Sometimes you can hear a song a hundred times or more before you really hear it. Bobbie Gentry’s Ode to Billy Joe‘s been around since 1968, a no. 12 in Britain not coming close to the song’s four weeks at no. 1 status in America, and I’ve heard it many times: that lilting, almost awkward acoustic guitar, Gentry’s husking crooning bringing out the Southern accent, the strings austere and distant, sparing.
It’s an oddity of a song, an improbable hit, hard to imagine coming out of nowhere with it’s near stop-start rhythm, its lack of a chorus, its downplayed melody, it’s unlyrical lyrics, spinning out the chatter of a meal, somewhere out in deep rural America, the Mississippi Delta, a million miles away from anything you’d ever consider remotely sophisticated.
But if you listen, and if you hear, Ode to Billy Joe is a very chilling song, a very scary song, a ghost song with an immense void at its heart, something that you sense might be understandable but which, by the end, you realise you just don’t understand at all.
Gentry sings from inside herself, a young girl, still in her teens, coming in for midday with her Mamma and Poppa and Brother, fresh from a morning chopping cotton, to news, delivered casually, that Billy Joe McAlllister, a young man from Choctaw Ridge, has killed himself by jumping off the Tallahatchie Bridge.
The conversation meanders. Poppa comments that Billy Joe had a lick of sense, but his main concern is the ploughing he still needs to do in the Lower Forty. Mamma thinks its a shame. Brother recollects childish pranks involving he and another friend and Billy Joe putting a frog down his sister’s dress at some old Show.
It’s the first suggestion of a link between the singer and Billy Joe, but she says nothing of her own, as little snippets pass harmlessly between the family, drawing together a connection that we sense lies at the very heart of things, about why Billy Joe has killed himself.
But it’s a void, a ghost story. All we have are guesses. The girl knows something, but she’s not going to bring anything to this dinner conversation, not now, not ever. Ever. And that’s what is so disturbing. Something happened, and we sense ourselves at the very edge of a tragedy all the bigger for remaining undefined.
Perhaps it’s something mundane, something down-home and simple and trite, but it’s still cost a life and we will never know why or how. Just what was it that was thrown off the bridge the other day? A film was made, an entire film, to give an explanation to this song, and the film-makers chose to make the thing into a doll, the girl’s doll, thrown away in a psychological attempt to make her grow out of childhood. But that was the film-makers’ interpretation, because we just don’t know. There are no answers, only an impenetrable shadow, but what led up to Billy Joe’s death becomes a curse that causes the collapse of this family in which Miss Gentry shelters her secret.

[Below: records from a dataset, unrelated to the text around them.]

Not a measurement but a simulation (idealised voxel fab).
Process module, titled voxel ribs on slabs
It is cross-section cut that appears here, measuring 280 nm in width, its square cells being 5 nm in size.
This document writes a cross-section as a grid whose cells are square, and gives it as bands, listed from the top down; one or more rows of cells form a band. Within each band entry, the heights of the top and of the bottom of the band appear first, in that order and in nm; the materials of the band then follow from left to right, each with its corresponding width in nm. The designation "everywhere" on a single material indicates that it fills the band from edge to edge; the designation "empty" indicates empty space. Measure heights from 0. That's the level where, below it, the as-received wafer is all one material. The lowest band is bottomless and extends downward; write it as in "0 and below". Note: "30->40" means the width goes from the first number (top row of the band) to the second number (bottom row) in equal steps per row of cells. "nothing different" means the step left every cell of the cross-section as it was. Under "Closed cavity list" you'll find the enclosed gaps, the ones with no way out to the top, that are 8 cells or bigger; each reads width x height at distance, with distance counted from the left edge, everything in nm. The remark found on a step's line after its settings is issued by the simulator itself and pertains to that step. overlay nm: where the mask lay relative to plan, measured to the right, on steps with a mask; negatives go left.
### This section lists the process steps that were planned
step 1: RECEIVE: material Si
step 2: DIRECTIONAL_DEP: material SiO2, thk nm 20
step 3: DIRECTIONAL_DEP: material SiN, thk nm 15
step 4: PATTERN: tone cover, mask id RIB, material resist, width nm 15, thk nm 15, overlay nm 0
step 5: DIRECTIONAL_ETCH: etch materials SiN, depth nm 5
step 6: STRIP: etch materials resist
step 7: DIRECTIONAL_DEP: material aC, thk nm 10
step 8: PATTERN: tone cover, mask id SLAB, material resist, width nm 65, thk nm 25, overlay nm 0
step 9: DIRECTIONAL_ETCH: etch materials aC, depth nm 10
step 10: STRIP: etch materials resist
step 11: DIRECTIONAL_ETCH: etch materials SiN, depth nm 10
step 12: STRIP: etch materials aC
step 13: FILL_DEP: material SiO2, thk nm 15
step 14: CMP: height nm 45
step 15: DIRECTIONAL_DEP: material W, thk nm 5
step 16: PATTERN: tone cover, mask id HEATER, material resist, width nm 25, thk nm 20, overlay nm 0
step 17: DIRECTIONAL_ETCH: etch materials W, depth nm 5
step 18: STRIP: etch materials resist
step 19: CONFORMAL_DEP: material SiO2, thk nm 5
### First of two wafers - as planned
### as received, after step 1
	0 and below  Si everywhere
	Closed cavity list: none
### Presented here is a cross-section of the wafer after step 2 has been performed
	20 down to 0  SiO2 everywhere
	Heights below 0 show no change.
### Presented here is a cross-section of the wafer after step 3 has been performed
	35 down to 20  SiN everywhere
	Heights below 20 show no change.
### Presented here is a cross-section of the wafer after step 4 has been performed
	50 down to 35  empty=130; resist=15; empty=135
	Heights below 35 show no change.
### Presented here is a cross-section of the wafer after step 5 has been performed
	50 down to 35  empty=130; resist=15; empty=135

Within a year, Brother’s married and moved out a ways, Poppa’s died of a fever and Momma’s been broken by it. The girl is still silent, but she’s drawn back, time and again, to Choctaw Ridge, picking flowers and dropping them into the muddy waters off the Tallahatchie Bridge.
These are real places, names. They don’t merely exist, they are the geography of Bobbie Gentry’s childhood. Knowing this raises the fears another notch. It’s just a song, a slow, quiet, gentle, song, with something concealed in the heart of it that we will never know, for certain. And what if it’s real? What if it’s not only a song?